Advice: make sure your car

is insured…



http://carinsurance.arrivealive.co.za/you-better-be-insured-when-a-grizzly-bear-gets-trapped-inside-your-car.php

Awesome Damage
People don’t realize just how powerful these animals are. When you consider adding panic to the situation, I can’t fathom just how much power even a young black bear could produce.

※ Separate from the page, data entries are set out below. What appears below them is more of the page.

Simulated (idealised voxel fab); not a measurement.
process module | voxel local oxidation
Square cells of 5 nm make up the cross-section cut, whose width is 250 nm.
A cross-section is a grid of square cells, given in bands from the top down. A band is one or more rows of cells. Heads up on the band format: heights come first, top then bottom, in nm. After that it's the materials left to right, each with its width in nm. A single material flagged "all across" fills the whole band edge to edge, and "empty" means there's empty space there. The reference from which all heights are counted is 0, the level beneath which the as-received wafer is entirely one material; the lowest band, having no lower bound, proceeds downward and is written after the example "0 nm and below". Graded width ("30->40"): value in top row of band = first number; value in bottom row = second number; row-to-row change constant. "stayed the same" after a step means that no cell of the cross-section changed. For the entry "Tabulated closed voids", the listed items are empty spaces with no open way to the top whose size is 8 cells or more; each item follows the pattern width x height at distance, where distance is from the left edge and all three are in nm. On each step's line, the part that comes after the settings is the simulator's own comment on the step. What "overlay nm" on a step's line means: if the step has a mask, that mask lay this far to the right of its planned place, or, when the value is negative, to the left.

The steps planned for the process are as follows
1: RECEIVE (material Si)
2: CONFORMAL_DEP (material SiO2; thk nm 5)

There is a video shown at the Yellowstone visitor center of human/animal interactions and my favorite is the one of the guy who tries to approach a bison, seemingly to make some type of physical contact. How he survived the fall from more than ten feet up in the pine tree is due mostly to the slowing effect of landing on the lower branches as he descended. Amusing only because he seemed to get away mostly unhurt. The buffalo seemed to be about as damaged as a semi-truck would be after an encounter with a pedestrian.



Rick

Advice. See that there is no reason
whatsoever why a grizzly bear would want to get into your car.

sorry
Don’t leave McDonalds in your car bro!!! lol!

seen first hand

– Last Updated: Jun-14-12 10:18 PM EST –

About 30 years ago I and my fellow backpackers came back to the trailhead parking after a trek in grizzly country in the Canadian Rockies to find that a car parked near our van had a back door completely twisted and torn off the hinges. It looked like the bear had no more trouble entering the car than I would have opening a sardine can. There were huge parallel claw marks on the paint and sheet metal and the interior was trashed, with shredded upholstery and scraps of annihilated food packages and cardboard boxes strewn around the inside and a trail of cookies, chips and gnawed cans leading towards the brush. For the rest of our trip we cleaned out the van obsessively before we left it parked anywhere.

Willowleaf, it certainly would make
one think twice before leaving ANYTHING, even a crumb, in your vehicle when in bear country.

yes, indeed
We found a car wash in Banff and vacuumed the hell out of the van to remove any traces of food. Then we bought a small handbroom and pulled off the highway at a rest stop to go over the nooks and crannies we couldn’t reach with the vac hose.



The van had shag carpeting and we also found hundreds of marijuana seeds down in the pile and in the seat tracks – the van owner had bought it a few months prior to the trip from a hippie neighbor. I hate to think what would have happened when we re-entered the US at the trip’s end and Customs had found them! We collected them in a paper cup and dumped them into the brush halfway down a hill – we joked about the mystery pot patch that was going to blossom there. Maybe the local bears found and enjoyed it.



Even today I have had to modify my slovenly car housekeeping (got into the bad habit as a construction project manager of eating a lot of meals on the road in my vehicles, which became rolling dumpsters.) My boyfriend lives out in the country and when I first started parking my car up there over the weekends I would sometimes return home to find I had brought rodent hitchhikers along. Nothing wakes you up faster than getting into the car in the morning to drive to work, grabbing a fast food bag to throw in the trash and having a mouse jump out onto your lap.



And since he has recently had a black bear snooping around his front porch beside where I park, vehicular cleanliness is a must.

Hungry bears
Rangers in large Nat’l Parks tell me that bears have learned to identify human foodstuffs by SIGHT ALONE; if a peek into your back seat reveals brightly colored bags of chips, etc., they’ll pop a window to raid your stash, even if they can’t smell it yet …



Delphinus

Grizzly country
And that would be why I can’t get my wife to sleep in a tent up here.

Well then, just get…
…her really mad (“Hell hath no…”) and have her sleep in the Sequoia.



Better yet, throw in her mom and the B.C. bear population will take a migratory turn for the Territories.



Welllll, on second thought, it would probably be unbearable for all concerned.





Are Hennessy Hammocks known as Ursa’s people pinatas up there in northern B.C.?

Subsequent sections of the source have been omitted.